In 2010, the Dodd-Frank Act gave the Securities and Exchange Commission the authority to create a uniform fiduciary standard of conduct for broker/dealers and investment advisors, but the SEC’s Regulation Best Interest, which establishes a standard of conduct, is not a fiduciary standard. And now the creators behind Dodd-Frank are taking action. Former Sen. Christopher J. Dodd (D-Conn.) and former Rep. Barney Frank (D-Mass.), along with 10 current and former congressmen, filed an amicus brief in the case challenging Reg BI.
In September, seven states and the District of Columbia filed suit against the SEC challenging Reg BI, arguing that the rule package fails to protect investors and puts brokers ahead of their clients. The XY Planning Network, the membership organization that provides business support services to over 1,000 registered investment advisors, and Ford Financial Solutions followed suit, filing a similar case against the SEC. Those cases have since been consolidated into one in the 2nd U.S. Circuit Court of Appeals.
An amicus brief is filed by someone who is not a party to a case but offers information that bears on the lawsuit. In it, the congressmen argue that the SEC’s rule cannot stand because it ignores Congress’ plan and fails to harmonize the standards of conduct that Section 913 of Dodd-Frank requires. Section 913 required Congress to establish a standard of conduct for brokers that is “no less stringent than the standard applicable to investment advisers.”
The act said the SEC should impose a uniform fiduciary standard on b/ds and investment advisors, under which investment decisions would have to be made “without regard” to the broker’s interests.
“Instead, the rule merely requires broker-dealers to ‘[a]ct in the best interest of the retail customer at the time the recommendation is made, without placing the financial or other interest of the broker-dealer ahead of the interests of the retail customer,’” the congressmen write.
They argue that the SEC misinterprets Section 913; specifically the agency does not take into account Section 913(g), which “dictates that the SEC’s rule implement a uniform fiduciary standard of care.”
They also argue that Reg BI does not raise the standard of care for broker/dealers and registered reps, which was the act’s intention.
Others, including the Consumer Federation of America, the Financial Planning Association, the Public Investors Arbitration Bar Association and Better Markets, also filed amicus briefs in the case this week.

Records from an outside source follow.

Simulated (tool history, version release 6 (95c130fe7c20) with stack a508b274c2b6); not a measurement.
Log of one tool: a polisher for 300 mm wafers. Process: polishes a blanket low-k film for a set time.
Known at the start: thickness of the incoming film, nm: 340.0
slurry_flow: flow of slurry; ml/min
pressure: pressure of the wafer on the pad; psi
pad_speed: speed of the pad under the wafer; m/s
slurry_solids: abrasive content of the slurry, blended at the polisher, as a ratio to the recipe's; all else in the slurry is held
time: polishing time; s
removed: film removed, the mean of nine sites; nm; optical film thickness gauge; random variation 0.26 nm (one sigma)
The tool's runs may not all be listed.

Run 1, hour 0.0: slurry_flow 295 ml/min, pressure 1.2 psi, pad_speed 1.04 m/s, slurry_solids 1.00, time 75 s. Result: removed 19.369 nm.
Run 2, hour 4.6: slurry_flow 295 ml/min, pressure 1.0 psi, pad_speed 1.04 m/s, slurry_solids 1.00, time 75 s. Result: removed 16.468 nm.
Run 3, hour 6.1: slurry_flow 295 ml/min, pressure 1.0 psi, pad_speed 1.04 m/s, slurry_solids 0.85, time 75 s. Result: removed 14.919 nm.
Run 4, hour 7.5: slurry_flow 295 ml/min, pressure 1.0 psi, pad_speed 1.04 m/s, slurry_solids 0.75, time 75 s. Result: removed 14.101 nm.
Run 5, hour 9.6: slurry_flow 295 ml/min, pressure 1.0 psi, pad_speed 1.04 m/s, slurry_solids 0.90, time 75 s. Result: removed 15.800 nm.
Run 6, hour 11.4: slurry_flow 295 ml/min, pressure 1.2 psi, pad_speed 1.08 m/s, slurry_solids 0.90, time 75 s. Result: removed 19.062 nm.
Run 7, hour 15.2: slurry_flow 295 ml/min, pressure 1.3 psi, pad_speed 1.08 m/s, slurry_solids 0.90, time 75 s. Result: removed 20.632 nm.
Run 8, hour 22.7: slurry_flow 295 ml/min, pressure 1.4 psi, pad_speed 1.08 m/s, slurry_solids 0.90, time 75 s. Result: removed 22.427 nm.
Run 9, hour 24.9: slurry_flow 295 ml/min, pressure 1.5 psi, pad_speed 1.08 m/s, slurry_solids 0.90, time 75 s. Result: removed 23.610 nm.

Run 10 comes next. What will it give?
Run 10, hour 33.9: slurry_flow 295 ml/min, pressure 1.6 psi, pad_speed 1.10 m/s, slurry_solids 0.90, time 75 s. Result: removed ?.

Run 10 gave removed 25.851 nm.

In its amicus brief, the FPA, whose membership includes both registered reps as well as investment advisors, made a similar argument as XYPN in the case—that Reg BI allows broker/dealers and dual registrants (who work both as investment advisors and b/ds) to offer clients financial advice and services similar to that of registered investment advisors without having to register as investment advisors with the SEC. This puts financial planners at a disadvantage, FPA argues.